Mr. Rajaratnam showed no emotion as Judge Richard J. Holwell read his sentence in a packed courtroom. The 54-year-old Sri Lankan native, who has not spoken publicly since his Oct. 2009 arrest and declined to testify at his trial, did not speak at the sentencing. His wife, absent from the trial, sat stoically in the spectators’ gallery during the hour-long proceeding.
At 11 years, the sentence lacks the symbolic heft of the range of 19 to 24 years that the government had sought under federal sentencing guidelines. At Thursday’s hearing, Reed Brodsky, a federal prosecutor, said that Mr. Rajaratnam deserved an outsized penalty because his crimes were “brazen, pervasive and egregious” and “there is no one who is Mr. Rajaratnam’s equal in terms of the the breadth and scope of his insider-trading crimes.”
In imposing his sentence, Judge Holwell cited a number of mitigating factors that he said caused him to hand down a term that was substantially lower than the non-binding federal guidelines. He noted that Mr. Rajaratnam’s “good works figure into the equation,” citing his financial help for victims of the tsunami in Sri Lanka, the earthquakes in Pakistan and the Sept. 11 attacks.

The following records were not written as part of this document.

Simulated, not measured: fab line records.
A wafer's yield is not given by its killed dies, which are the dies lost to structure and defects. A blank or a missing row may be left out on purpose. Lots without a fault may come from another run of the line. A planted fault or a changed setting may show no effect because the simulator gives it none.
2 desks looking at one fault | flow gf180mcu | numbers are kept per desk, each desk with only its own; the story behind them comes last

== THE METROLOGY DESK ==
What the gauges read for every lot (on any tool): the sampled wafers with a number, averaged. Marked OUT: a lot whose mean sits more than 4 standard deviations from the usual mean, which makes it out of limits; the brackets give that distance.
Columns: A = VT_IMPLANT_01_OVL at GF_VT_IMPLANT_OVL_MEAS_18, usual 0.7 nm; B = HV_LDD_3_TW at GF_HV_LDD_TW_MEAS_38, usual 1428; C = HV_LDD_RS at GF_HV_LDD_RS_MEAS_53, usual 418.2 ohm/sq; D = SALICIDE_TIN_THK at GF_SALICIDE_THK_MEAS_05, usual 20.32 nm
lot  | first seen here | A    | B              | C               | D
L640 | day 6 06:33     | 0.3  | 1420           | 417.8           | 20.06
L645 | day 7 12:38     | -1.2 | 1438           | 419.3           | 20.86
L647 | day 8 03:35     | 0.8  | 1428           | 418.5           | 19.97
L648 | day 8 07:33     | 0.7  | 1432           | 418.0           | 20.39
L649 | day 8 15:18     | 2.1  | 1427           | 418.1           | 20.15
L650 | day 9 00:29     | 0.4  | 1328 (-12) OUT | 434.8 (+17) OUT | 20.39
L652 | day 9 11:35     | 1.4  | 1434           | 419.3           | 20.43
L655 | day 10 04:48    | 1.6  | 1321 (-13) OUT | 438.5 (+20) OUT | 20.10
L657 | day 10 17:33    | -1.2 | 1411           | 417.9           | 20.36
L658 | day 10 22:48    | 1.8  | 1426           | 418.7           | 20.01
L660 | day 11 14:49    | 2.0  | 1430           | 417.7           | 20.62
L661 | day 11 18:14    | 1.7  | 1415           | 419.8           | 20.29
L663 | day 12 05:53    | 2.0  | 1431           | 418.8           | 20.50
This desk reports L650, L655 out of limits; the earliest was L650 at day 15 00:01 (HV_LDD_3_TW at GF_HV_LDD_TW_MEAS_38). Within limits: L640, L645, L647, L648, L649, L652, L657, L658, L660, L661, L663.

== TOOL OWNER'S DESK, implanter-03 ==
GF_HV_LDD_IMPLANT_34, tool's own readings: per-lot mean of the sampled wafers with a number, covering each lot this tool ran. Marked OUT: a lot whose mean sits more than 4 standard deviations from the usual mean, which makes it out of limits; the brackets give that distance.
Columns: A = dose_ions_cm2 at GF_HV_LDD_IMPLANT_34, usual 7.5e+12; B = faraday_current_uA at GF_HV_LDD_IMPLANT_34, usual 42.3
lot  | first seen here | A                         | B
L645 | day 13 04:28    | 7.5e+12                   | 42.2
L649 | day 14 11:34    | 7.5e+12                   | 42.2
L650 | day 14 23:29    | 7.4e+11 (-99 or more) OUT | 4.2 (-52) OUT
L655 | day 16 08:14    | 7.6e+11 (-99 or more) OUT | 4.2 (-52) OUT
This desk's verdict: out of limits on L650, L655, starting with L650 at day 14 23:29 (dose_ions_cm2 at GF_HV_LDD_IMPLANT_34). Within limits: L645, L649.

Judge Holwell also disclosed that Mr. Rajaratnam has advanced diabetes that is leading to kidney failure, and said that prison “is a more intense experience for people with serious health conditions.”
“Some form of forbearance, however constrained by circumstance, is fundamental to our system of justice and appropriate her.” the judge said.
Nevertheless, Mr. Rajaratnam’s historic prison sentence continues a trend of ever-stiffer penalties against white-collar criminals. Legal experts say that the increased prison terms are in part a result of federal sentencing guidelines, passed in 1987, which link the length of a sentence to the dollar amount involved in the fraud.
Historically, judges showed leniency when penalizing corporate criminals because they were not seen as a threat to society and they empathized with people who often came from similar stations as themselves. But gone, for the most part, are the days of slap-on-the-wrist sentences and “country club” prisons where white-collar defendants would serve short stints in relatively comfortable quarters.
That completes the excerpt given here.